It must be written somewhere, because the formula of FPS rarely strays from actual conflicts or science fiction.
Those are just the AAA titles, the ones that sell big and can have a yearly release because developers can turn them out quickly.
Far Cry isn't the only series that did something different -
Bioshock went in its own direction, as do the
Fallout games. Sure, you can find elements of science fiction in them, but you can also find other genre conventions. For example, I would argue that
Bioshock Infinite has more in common with the Gothic genre (and not just because of the final level).
I would even go so far as to say that the entire concept of "genre" is outdated. In the above example,
Bioshock Infinite is both Gothic and science fiction. Both are clearly-defined genres, but the game does not definitively fall into either one. And to complicate things further, its narrative does not deal with themes typically addressed by either genre. Instead of "genre", I prefer "style" - a combination of genre conventions, ganeplay structure and the composer's voice.
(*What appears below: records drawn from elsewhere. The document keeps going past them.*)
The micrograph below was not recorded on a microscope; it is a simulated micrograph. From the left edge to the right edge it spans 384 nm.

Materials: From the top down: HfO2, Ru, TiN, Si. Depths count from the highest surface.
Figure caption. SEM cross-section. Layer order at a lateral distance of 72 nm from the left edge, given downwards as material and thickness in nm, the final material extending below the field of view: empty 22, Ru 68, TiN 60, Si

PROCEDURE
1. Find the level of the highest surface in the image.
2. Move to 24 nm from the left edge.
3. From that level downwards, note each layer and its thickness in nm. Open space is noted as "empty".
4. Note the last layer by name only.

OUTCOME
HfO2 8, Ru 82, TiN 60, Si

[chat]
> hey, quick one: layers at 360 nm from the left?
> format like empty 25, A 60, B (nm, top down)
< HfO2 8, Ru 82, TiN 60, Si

Bioshock Infinite is not science fiction, Gothic or historical fiction, but a combination of all three with a voice that can only be Ken Levine's.
The same goes for
Far Cry. The games are open-world first-person shooters that deal with contemporary concerns in fictional worlds with philosophical undercurrent. They act as a representation of an idea; we as an audience are forced to confront an idea that has been presented to us in a different context to what we are used to. In the case of
Far Cry 5, we will have to address the relationship between religious fundamentalism, radical populism and grassroots political separatism. While we usually discuss such concepts in the context of Islamic extremism,
Far Cry 5 repositions them to the American heartland. It's no conicidence that Montana was chosen for the setting; the developers point to it as existing on the frontier - where civilisation ends and the untamed wilderness begins. So I suspect that
Far Cry 5 will be a contemporary Western, critically examining the lives and decisions of people living on the threshold between civilisation and the uncharted, murky depths of modern society.